Donna Barnes, Life and Relationship Coach, Heartbreak Coach, and Founder of Donna Barnes Dating, offers ways to make your relationships healthier and, more importantly, how to tell when things have gone bad. She is a regular guest on Good Morning America, and Nightline, she was an expert for three season's on ABC's What Would You Do? series, and numerous other television programs. Donna is the author of Giving Up Junk-Food Relationships, the first book in the Relationship Recipes series.
Young adults are having a hard time moving on post breakup.
A new report from the Pew Research Center finds nearly half (47%) of twentysomethings, ages 18-to-29, admit to “checking up” on their exes on social media, including Facebook (NASDAQ: FB). Only 31% of this same age group say they post details or pictures from a date.Those ages 30 to 49 were checking up on exes less frequently at 31%, compared to 16% of those ages 50 to 64, and 7% of those aged 65 and up.
It can be understandable that former flames would want to know what their exes are up to, but dating experts say this habit can make it harder to move on.
The popularity of cyber snooping on exes has grown because it’s easy to do and doesn’t leave a paper trail, says dating coach Donna Barnes.
“The lure is just overpowering because it’s just so easy,” Barnes says. “There is hope that you will feel better if you do this, but it rarely has that feeling.” She adds that most exes aren’t looking to make sure the other person is faring well, and it’s more about a competition to see who appears to be in the lead post-breakup.

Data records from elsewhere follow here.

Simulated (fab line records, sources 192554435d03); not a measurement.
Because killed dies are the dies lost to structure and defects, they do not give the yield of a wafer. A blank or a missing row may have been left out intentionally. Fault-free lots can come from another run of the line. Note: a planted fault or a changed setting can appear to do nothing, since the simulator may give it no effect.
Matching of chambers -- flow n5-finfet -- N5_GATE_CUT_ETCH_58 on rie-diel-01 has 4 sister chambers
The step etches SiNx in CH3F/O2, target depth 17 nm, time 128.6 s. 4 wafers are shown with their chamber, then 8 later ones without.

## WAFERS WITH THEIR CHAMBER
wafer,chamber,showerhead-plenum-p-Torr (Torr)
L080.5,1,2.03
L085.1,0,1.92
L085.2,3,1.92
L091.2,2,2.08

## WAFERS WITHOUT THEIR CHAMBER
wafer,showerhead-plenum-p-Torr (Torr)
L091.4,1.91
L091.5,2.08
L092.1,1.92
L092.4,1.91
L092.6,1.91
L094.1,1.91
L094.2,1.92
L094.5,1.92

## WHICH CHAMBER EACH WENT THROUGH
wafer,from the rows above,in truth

“People play games intentionally posting things solely for their ex to see, hoping they are still looking and will see it,” she says. “It is really destructive, and I always tell my clients not to do this. You can’t move on if you are still focused on this. It’s not pleasant information; you will probably see the love of your life married someone else. You keep yourself addicted to that person.”
The amount of time we spend in front of a computer makes it tempting to do a quick search on a former significant other, so Barnes offers some simple advice to tale away the enticement: de-friend all exes.
For those that still have the urge, think about what would happen if the person found out about the actions. Barnes says if checking up couldn’t be done anonymously, most people wouldn’t do it.
“I think people take comfort in the fact that they can look at someone’s page and that person will have no idea,” she says. “There is safety in anonymity.”